Hello, RFC 7946. Congratulations to
everybody involved! I'm very satisfied with it. Taking off my editor hat, I'd
like to add some personal commentary on the RFC and the process that produced
it.
The results
GeoJSON is already well adopted. What did we accomplish by making it an IETF
standard?
We've made a standard for encoding geographic data in internet messages that
isn't just for GIS or web mapping developers and is more likely to be used
in network applications like WebRTC.
GeoJSON is more precisely defined than ever. Bugs in the spec have been
fixed. My job at Mapbox involves services that accept GeoJSON uploads and
I'm looking forward to more standardized GeoJSON as time goes on.

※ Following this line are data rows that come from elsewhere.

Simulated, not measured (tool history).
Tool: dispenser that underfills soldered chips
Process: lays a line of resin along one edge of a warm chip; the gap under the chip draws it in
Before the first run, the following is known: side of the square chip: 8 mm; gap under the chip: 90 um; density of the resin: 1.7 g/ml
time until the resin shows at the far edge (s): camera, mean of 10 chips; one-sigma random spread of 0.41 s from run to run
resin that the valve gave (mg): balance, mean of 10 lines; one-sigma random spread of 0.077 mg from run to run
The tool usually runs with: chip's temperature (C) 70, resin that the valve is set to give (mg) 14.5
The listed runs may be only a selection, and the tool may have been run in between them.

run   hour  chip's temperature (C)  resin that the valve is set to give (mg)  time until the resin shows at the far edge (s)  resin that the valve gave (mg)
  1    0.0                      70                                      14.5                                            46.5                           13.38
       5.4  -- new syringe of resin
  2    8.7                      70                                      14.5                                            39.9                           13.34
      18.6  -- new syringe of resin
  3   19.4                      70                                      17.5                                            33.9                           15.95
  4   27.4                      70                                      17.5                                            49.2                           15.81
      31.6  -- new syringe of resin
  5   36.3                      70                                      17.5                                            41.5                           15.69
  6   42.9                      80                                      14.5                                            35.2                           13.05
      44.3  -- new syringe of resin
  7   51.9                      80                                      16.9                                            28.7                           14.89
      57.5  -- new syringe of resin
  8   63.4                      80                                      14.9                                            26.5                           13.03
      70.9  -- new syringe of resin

At last we can check off the "standards" box when selling GeoJSON services
to customers that are required to use formal standards.
Acknowledgements
RFC 7946 is the product of the IETF GeoJSON Working Group (WG) formed in October
2015. All the original authors of the GeoJSON spec participated in the WG:
Howard Butler, Martin Daly, Allan Doyle, Sean Gillies (me), Tim Schaub, and
Christopher Schmidt.
I scraped the WG email list and the geojson/draft-geojson GitHub repo for the
names of other WG participants: Vladimir Agafonkin, Richard Barnes, Ben
Campbell, Jose Manuel Cantera Fonseca, Micah Cochran, Simon Cox, Sergey
Fedoseev, Atle Sveen Frenvik, Jérôme Gasperi, Pedro Goncalves, Blake Grotewold,
Max Hartmann Friedrich, Chris Hills, Tõnis Kärdi, Éric Lemoine, Chris Little,
Alexey Melnikov, Calvin Metcalf, Volker Mische, Matthias Müller, David Neufeld,
George Percivall, Alexandre Petrescu, Paul Ramsey, Carl Reed, Maik Riechert,
Peter Rushforth, James Seppi, Andrew Sheppard, Jerry Sievert, Scott Simmons,
Raj Singh, Sergey Tolstov, Dirk-Willem van Gulik, Peter Vretanos, Christine
Waigl, James Winterbottom, Jeff Yutzler, and Mohammed Zia. Two participants
are identified only by their GitHub user names: breynolds, and roomthily. All
these folks helped shape the RFC.
GeoJSON was also shaped by people playing specific IETF roles. The WG chairs,
Martin Thomson and Erik Wilde, did a fine job of keeping the draft on track.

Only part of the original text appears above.